One is that bookbinding techniques have improved to where publishing a big fat paperback is possible, it did not used to be a viable option which generally imposed a physical limit on authors.

Another used to be what I called the "John Campbell effect", though this more applies to the latter half of the 20th Century. John Campbell was the editor of Astounding Science Fiction which was the one magazine that every author wanted their stories published in. John was a major influence on the early development of people like Arthur C Clarke and Isaac Asimov (just read their collections of short stories with the accompanying notes about how they got them published). Initially they were writing for John, only after they were successful did they know that they could get published anywhere. My theory is that while John was still alive, they also knew that if they wrote a piece of drek and John saw it (even if it was never submitted to Astounding) he would call them on it the next time they saw him; thus while John remained alive even the successful writers were conscious of his standards and wrote accordingly. Then he died and they stopped worrying about what he would say.

Another factor is probably much the same reason as to why Hollywood often seems to produce more remakes and sequels than anything else. Publishers can be risk-averse, thus if something is successful they want more of it. Just look at the later Pern books by Anne MacCaffrey - I think she knew she had carried the series on too far, but her fans and publishers demanded more. One way to produce more for a series is bigger books.

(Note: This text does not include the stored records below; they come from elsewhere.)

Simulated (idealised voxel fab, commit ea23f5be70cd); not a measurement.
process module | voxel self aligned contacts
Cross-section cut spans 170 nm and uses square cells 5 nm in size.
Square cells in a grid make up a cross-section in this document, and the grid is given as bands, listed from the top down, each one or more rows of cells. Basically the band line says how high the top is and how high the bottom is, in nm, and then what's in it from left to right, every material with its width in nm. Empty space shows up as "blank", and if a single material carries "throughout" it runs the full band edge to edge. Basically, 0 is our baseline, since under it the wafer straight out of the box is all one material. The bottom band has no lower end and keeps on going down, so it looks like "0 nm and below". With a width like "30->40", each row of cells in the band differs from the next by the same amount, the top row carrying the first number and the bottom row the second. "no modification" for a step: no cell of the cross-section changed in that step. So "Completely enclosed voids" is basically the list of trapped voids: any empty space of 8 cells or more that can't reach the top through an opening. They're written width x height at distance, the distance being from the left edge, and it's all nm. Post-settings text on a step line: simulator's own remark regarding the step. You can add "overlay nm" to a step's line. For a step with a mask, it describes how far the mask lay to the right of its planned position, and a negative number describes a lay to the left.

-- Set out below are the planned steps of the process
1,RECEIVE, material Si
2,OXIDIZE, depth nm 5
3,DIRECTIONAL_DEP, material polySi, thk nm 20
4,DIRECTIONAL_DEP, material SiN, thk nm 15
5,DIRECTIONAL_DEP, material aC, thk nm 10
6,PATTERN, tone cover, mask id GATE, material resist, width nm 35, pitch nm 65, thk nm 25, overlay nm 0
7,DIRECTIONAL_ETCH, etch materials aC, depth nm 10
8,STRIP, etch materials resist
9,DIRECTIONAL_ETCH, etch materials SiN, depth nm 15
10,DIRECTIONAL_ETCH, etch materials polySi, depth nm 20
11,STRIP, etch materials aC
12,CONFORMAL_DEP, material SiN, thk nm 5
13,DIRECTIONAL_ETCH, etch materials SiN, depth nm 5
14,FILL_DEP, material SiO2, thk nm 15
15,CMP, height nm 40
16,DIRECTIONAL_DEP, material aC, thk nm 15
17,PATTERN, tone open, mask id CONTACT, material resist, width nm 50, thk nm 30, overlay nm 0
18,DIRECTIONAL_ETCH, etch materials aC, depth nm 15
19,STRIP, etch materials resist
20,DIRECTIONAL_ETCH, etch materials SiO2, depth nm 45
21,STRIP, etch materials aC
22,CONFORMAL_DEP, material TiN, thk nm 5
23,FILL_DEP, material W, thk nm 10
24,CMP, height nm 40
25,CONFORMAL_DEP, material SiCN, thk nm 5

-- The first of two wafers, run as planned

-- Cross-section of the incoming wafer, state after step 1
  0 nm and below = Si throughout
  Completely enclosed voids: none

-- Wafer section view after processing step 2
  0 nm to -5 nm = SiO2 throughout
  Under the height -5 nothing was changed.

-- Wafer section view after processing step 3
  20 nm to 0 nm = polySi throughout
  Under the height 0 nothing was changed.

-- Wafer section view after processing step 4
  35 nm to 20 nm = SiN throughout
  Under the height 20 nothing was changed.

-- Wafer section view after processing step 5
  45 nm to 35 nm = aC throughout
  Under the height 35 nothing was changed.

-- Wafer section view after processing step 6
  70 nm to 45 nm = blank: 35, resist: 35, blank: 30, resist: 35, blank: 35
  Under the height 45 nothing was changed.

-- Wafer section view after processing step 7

Another reason might be word processors. Now everyone (or nearly) writes on a computer it is much easier to produce and edit vast tracts; in the days of type-writers any correction of a manuscript could be major task. Another effect of this is that it looks as if editors are, more and more, relying on the automated spelling and grammar checkers widely available forgetting that they have their limitations (it may be grammatically correct, but that does not make it meaningful in context). (At times I wonder if today's editors are doing what used to be the editor's job at all, or if they are too busy running the place due to other staff cutbacks...)

Darth Ultron
2017-06-01, 06:35 AM
That being said, I miss the days of short, stand-alone SF/fantasy novels. I've read through my share of long series composed of increasingly thick books, and I miss the books I used to read that were under 200 pages long and had no sequels because the author went on to write something completely different next. (I remember a lot of Tanith Lee's novels being that way, although she also had a few multi-book series.)

Another thing to point out: It is standard for a publisher to ''trim'' a little out of any story/written work. For any of dozens of reasons like page space, formatting or such. And a typical writer will write ''more then is needed'', and a typical publisher will even ask for ''slightly more then they need''. The reason is obvious. If they want to fill a 200 page book, it's all ways good to have 200+ pages to work with then the other way around: they don't want to have 200 pages and only 180 pages of story.

Though, once your a ''successful writer'' they often don't trim as much...or any at all. It's well established that book readers will buy large, long books.

dps
2017-06-02, 05:25 PM
I think another factor is the increasing trend of fantasy/SF works being parts of a series, rather than stand-alone stories. The publishers like series, because if the first book is successful, there's a built-in audience for the sequels. The authors like series, because they get to write huge, epic stories, and that's what the publishers want to pay for anyway. So that minor character that we seem to spend more time than needed on in Book 2?--he's a major POV character in Book 8.

DomaDoma
2017-06-02, 06:04 PM
I'm not sure all of his novels really count as SF, but Neal Stephenson has got to be the worst I've ever seen at padding out his books with unnecessary stuff. The only one I ever finished was Cryptonomicon, which could have been told in a third of the pages that it actually was, if not less. I seem to remember him spending nearly two whole pages talking about just how much milk Randy likes in his corn flakes.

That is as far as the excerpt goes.